4 executed in Equatorial Guinea coup plot; opposition calls them political assassinations

Published August 24, 2010

| Associated Press

JOHANNESBURG (AP) — Equatorial Guinea's government on Tuesday defended the execution of four alleged coup plotters just an hour after they were condemned in a case that Amnesty International called a "pretense of justice."

The main opposition coalition described the executions as "political assassinations."

The government of the oil-rich but impoverished Central African nation said in a statement that the former military and government officials were given a fair trial in open court. Two colonels defended them before a military tribunal, the government said on its website.

The four were convicted Saturday of terrorism, high treason, attempting to assassinate the head of state and to overthrow the government.

Others tried in the plot received jail sentences ranging from one to 20 years.

Amnesty International said the four men were abducted by Guinean security forces in January from neighboring Benin, where they had been living in exile for years, including during the Feb. 11, 2009 attack for which they were convicted.

It said the men were secretly detained at Black Beach, a prison notorious for torture, until they "confessed" to participating in the attack launched from the Indian Ocean on the seaside presidential palace.

Jose Abeso Nsue, Manuel Ndong Anseme, Alipio Ndong Asumu and Jacinto Micha Obiang were executed within an hour of the tribunal condemning them on Saturday, Amnesty International said.

Abeso Nsue had reportedly asked to see his family when the sentence was handed down, but when his wife and son arrived at the prison an hour later, he already had been executed, the organization said.

"Equatorial Guinea must put an end to the abductions, torture and executions it currently carries out under the pretense of justice," said Amnesty's Africa director, Erwin van der Borght.

The opposition Convergence for Social Democracy in Equatorial Guinea, CPDS by its Spanish acronym, called the executions "an atrocity." It said in a statement Tuesday that three of the accused had left military service some 20 years ago and should have been tried in an ordinary court along with the fourth man, who was a civilian.

The government of President Teodoro Obiang originally blamed Nigerian rebels for the attack and scores of Nigerians were rounded up, jailed and expelled from the country.

Obiang has survived numerous coup attempts since staging his own in 1979, in which his uncle — the then- president — was killed.

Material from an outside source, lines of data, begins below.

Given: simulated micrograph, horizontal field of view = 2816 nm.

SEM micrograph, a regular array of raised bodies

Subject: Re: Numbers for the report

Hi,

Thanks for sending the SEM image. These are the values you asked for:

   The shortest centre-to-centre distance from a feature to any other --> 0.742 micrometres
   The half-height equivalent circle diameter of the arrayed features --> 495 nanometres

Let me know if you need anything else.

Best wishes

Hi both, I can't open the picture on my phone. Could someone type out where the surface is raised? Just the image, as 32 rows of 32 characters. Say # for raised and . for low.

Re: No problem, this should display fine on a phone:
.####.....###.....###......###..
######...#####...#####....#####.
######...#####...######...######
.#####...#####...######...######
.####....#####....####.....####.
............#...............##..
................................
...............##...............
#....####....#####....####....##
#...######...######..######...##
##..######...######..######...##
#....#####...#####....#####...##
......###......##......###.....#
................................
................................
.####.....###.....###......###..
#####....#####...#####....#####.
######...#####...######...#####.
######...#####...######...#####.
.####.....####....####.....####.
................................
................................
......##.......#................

The most notorious was a botched 2008 attempt by British mercenary Simon Mann. Obiang pardoned Mann last year after he served 15 months of a 34-year sentence for scheming to overthrow the government.

Obiang is accused of running one of the most corrupt dictatorships in the world, making himself, his family and some cronies fabulously wealthy while the majority of the 600,000 people struggle in deep poverty. A quarter of the population lives in exile.